The UFC monopsony case is headed to a jury trial at the end of October after Judge Boulware refused a $335 million settlement agreement between fighters and UFC.
The judge presiding over the UFC’s big antitrust lawsuit has turned down a proposed settlement agreement between fighters and the promotion, meaning the multi-billion dollar class action lawsuit will likely be heard in court later this year.
During parent company TKO Group Holding’s Q1 earnings call, big boss Ari Emanuel was extremely confident that a $335 million settlement deal would go through and that would be the end of things.
“We settled all claims in the UFC antitrust lawsuits, bringing that matter to a close without introducing any further changes to our existing business operations,” he said.
But on Tuesday July 30th, Judge Richard Boulware denied approval for the settlement and ordered the Le vs. Zuffa case (covering all UFC fighters from 2012-2017) placed back into trial schedule with a tentative start date of October 28th. A status conference will be held on August 19th to work out the details.
This isn’t something the fighters, the lawyers representing the fighters, or the UFC wanted. They were happy with the current settlement, which was set to pay out over $100,000 to nearly 500 of the 2000 fighters represented in the case. A trial win requires a unanimous jury verdict, and it must survive years of appeals, possibly up to the Supreme Court, before money starts being paid out.
“They’d be better off both taking the money, getting the injunctive relief,” fighter lawyer Eric Cramer told Boulware during a hearing on the proposed settlement. “The world where that doesn’t happen is not in that fighter’s interests because I would tell that fighter if they were in my office, ‘You’re likely to lose. You’re likely to get nothing.’”
But Boulware clearly had issues with how little injunctive relief was offered in the settlement, leaving current UFC fighters locked in a situation where they had few abilities to exit the promotion once signed.
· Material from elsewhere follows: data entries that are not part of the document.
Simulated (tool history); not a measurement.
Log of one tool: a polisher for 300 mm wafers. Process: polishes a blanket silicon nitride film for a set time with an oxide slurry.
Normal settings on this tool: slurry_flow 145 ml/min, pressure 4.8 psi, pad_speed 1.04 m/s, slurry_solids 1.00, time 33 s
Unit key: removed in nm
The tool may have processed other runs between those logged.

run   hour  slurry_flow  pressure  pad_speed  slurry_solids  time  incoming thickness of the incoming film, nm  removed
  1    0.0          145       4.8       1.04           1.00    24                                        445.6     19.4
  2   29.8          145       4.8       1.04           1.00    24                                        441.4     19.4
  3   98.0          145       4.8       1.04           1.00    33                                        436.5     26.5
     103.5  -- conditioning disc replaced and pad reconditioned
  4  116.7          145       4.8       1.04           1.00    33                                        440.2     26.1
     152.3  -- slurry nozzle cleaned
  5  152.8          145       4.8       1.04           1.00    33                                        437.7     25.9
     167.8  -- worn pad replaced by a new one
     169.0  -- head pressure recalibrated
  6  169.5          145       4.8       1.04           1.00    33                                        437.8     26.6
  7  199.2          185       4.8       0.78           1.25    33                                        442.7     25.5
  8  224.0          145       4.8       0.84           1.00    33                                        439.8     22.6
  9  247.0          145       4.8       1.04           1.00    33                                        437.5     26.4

Arbitration clauses and class action waivers added to newer UFC contracts would keep them from ever getting to this legal point again, and he didn’t like the idea of accepting a settlement that paid out retired fighters and lawyers, leaving little for the more recent class of fighters from 2017 onward.
There is still a chance another settlement agreement could be offered up that will get Boulware’s blessing. But he is very convinced by the fighter’s arguments that UFC is using monopsony power to unfairly manipulate the market, and without significant changes in the settlement that will stop that, he seems committed to going to trial.